A new documentary about a school in a remote rainforest in Indonesia highlights how education is helping indigenous people to stand up for their rights. In addition to learning to read and write, the students also learn how to organize themselves against outsiders. The students are confronting both the developers who want to cut down their tribe's forests and the conservationists opposed to tribal foraging, hunting and fishing practices.

The documentary Guru Rimba, which means jungle teacher, is a profile of the teacher and students in a unique school located in the rainforests on the Indonesian island of Sumatra.

The film starts off showing the new teacher's difficult journey to reach the remote classroom and it then shifts to focus on the lives of the children living in the school. From there it pivots again to show how the students are leading the efforts of the 3,000 Orang Rimba or jungle people in the Anak Dalam tribe to protect their land.

While the film struggles to maintain a coherent narrative, it features rarely seen footage of the children who attend the jungle school. It also provides a unique insight into how the modern world is threatening the indigenous people's traditional way of life.

Filmmaker Vivian Idris lived for weeks at a time in the mosquito-infested jungle and was given rare permission to film the students at the school.

"The most rewarding part, of course, also to be able to be part of their society," said Idris. "I mean, to sit with them, to sleep with them, to eat with them, you know."

Idris says she was restricted for the most part from filming women. Girls are also not permitted to attend school which is located away from the villages. The boys who attend live at the school and study for weeks at a time.

The school was founded by anthropologist Butet Manurung over a decade ago. She says it took a year to overcome the suspicions of the indigenous people who saw no benefit to education and even believed pencils and pens to be taboo.

"They cannot even hold the pencil," she said. "They think it is an evil. Because every time they went to the market and selling their stuff, people in the market always have their pens, and then counting, and then always come up with the numbers they don't like."

The indigenous people live in a designated national park area called Bukit 12. Manurung's educational outreach program was originally funded by Warsi, an environmental organization. Manurung eventually left Warsi because she did not agree with its conservationist curriculum advocating against any farming or even small land use projects in the park.

"I come with a different opinion,"she said. "I thought they need to know about life skills. They need to know what their right is and I want them to go for it by themselves."

The Orang Rimba are caught between environmentalists and developers that are destroying Indonesian forests at the rate of 100 million hectares per year to make way mostly for lucrative palm oil farming.

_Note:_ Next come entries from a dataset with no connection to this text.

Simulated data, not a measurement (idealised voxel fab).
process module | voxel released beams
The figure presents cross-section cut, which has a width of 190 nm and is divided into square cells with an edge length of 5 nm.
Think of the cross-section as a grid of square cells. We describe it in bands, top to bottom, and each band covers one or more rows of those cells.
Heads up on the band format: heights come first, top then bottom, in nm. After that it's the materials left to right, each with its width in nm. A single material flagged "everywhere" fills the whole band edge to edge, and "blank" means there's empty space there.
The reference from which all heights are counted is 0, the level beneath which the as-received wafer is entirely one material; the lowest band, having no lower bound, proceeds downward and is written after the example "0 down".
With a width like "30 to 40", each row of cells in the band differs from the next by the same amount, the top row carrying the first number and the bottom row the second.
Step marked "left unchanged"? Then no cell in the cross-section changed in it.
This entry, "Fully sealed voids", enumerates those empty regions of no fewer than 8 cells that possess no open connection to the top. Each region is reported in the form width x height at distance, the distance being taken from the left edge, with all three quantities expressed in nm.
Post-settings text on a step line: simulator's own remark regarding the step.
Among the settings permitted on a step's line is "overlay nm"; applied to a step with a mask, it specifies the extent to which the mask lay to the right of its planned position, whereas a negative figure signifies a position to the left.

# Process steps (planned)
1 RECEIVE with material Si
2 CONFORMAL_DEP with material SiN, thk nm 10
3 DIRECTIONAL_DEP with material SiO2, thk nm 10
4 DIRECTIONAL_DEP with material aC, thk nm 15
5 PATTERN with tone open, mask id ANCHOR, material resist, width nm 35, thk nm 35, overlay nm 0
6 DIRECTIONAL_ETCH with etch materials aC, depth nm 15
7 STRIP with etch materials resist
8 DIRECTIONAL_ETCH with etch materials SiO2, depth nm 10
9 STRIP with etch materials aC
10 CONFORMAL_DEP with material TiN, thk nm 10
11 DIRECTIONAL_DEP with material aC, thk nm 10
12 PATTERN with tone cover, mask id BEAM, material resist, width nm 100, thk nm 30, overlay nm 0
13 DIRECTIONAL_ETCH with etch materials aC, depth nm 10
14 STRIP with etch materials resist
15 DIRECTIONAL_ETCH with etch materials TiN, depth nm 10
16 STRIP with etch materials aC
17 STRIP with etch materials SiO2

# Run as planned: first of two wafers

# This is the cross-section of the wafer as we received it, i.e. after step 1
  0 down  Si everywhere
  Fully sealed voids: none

Pengendum, a 20-year-old former student of the school, is now helping to organize the tribes to protect their way of life. He says the national park was made by the forest ministry without involving the jungle people and jungle people could be scattered because the rules do not involve us at all.

He says the school has given the Orang Rimba the academic skills and the confidence to stand up for their rights. And he hopes the documentary will tell their story to the world.